News Release

Vegetation essential to balancing climate models

Climate change 6,000 years ago in Sahara desert explained by MIT scientists

Peer-Reviewed Publication

Massachusetts Institute of Technology

Just as vegetables are essential to balancing the human diet, the inclusion of vegetation may be equally essential to balancing Earth's climate models.

Scientists at MIT who were trying to create accurate models of climate change in the southern portion of the Sahara desert found that including a realistic component of vegetation growth and decay was absolutely essential. Without including the vegetation as a variable (rather than a fixed parameter), the models were not able to show the region's transformation from a fertile expanse of vegetation 6,000 years ago to an arid stretch of mostly sand and mountains today.

"Vegetation is such an important component of the climate system that in this model, including the vegetation was the only way to explain what happened in the past," said Elfatih Eltahir, an author of the paper describing the research, which appeared in the Jan. 16 issue of the Journal of Geophysical Research.
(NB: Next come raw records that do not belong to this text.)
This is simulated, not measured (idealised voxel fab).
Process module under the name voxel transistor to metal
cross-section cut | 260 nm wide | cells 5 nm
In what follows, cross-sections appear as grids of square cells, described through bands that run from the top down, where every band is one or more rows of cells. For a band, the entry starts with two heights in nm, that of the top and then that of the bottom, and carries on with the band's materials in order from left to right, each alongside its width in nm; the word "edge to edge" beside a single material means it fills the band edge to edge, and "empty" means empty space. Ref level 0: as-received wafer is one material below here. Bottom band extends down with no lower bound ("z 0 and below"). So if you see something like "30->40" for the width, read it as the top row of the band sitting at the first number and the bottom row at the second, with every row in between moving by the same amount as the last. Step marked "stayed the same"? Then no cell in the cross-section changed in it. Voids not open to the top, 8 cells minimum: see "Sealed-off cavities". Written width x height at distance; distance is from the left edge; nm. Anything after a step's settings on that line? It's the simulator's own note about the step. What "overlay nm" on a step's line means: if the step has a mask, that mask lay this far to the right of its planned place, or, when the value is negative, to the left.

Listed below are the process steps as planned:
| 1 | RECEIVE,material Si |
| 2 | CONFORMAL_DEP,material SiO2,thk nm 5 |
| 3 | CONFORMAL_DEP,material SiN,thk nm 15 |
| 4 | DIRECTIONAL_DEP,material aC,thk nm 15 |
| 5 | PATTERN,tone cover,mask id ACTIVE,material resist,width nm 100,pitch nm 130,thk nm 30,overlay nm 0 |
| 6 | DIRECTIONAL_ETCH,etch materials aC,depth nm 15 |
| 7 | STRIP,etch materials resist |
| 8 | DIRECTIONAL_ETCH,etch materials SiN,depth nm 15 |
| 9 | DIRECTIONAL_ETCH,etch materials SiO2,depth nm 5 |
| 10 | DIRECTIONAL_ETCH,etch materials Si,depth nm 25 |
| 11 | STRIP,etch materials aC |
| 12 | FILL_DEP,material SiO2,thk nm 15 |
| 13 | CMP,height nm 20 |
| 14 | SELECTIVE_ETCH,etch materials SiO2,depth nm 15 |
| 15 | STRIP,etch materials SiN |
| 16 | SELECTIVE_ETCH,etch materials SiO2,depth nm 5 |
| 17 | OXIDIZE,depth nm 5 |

"Looking at the past climate provides a reasonable way —perhaps the only way—to test models, which must be accurate if they're going to predict future climate changes," said Eltahir, a professor of civil and environmental engineering who studies hydroclimatology. "Scientists recognize that the ocean is an important component of the climate system. We are saying that vegetation over land regions is equally important."

Sometime during the past 6,000 years, the southern boundary of the Sahara desert moved 500 kilometers south, making the desert a much larger portion of northern Africa. The Sahara, the largest desert in the world, covers all of North Africa, from the Atlantic coast to the Red Sea. The 'newly' arid area was once covered by lush green grasses and trees and was home to elephants, giraffes and other large wildlife. This includes portions of Sudan, Eltahir's native country.

The region has been studied considerably by archeologists and paleoclimatologists, who have found fossils in sediment taken from soil cores that prove it was home to a great variety of plants and animals. Cave drawings of many of the animals provide additional proof. Today, only smaller animals, such as antelope, hyena and jackals, live in the desert.

Eltahir and his research team chose this era (the Middle Holocene) for their models, because ice cores taken by climatologists show that the amount of carbon dioxide in the atmosphere was very similar to that of our own time. So CO2 became a fixed parameter in the model.

However solar radiation -- which fluctuates according to slow variations in the geometry of the Earth's orbit and has considerable impact on climate -- was very dissimilar. Six thousand years ago, the geometrical aspects of the planet's orbit were significantly different from today. However, these changes in the Earth's orbital parameters, though necessary for triggering a retreat of the desert border, were found to be insufficient for fully explaining the extent of the change in the desert's area. The feedback involving vegetation changes amplified the model's response to the change in orbital parameters, and brought the model simulations close to the observations of paleoclimatologists.

Another interesting —and rather dire—aspect of the models is the indication that interference with the plants and animals making up the biosphere can induce an altered biosphere which may become fixed at a new and different climate equilibrium. Eltahir's models suggest that the erosion of that 500 kilometer swath of land from arable to arid was likely to have been sudden, occurring over decades and years, rather than a slow evolution over centuries.

"Sometimes nature reinforces whatever damage you do. We tend to think of nature as healing the damage we humans do. But in this case it seems to be a bit self-destructive," said Eltahir.

Co-authors on the study are former MIT graduate student Michelle M. Irizarry-Ortiz (lead author), now at the South Florida Water Management District in West Palm Beach, and Guiling Wang of the University of Connecticut. Funding was provided by NASA.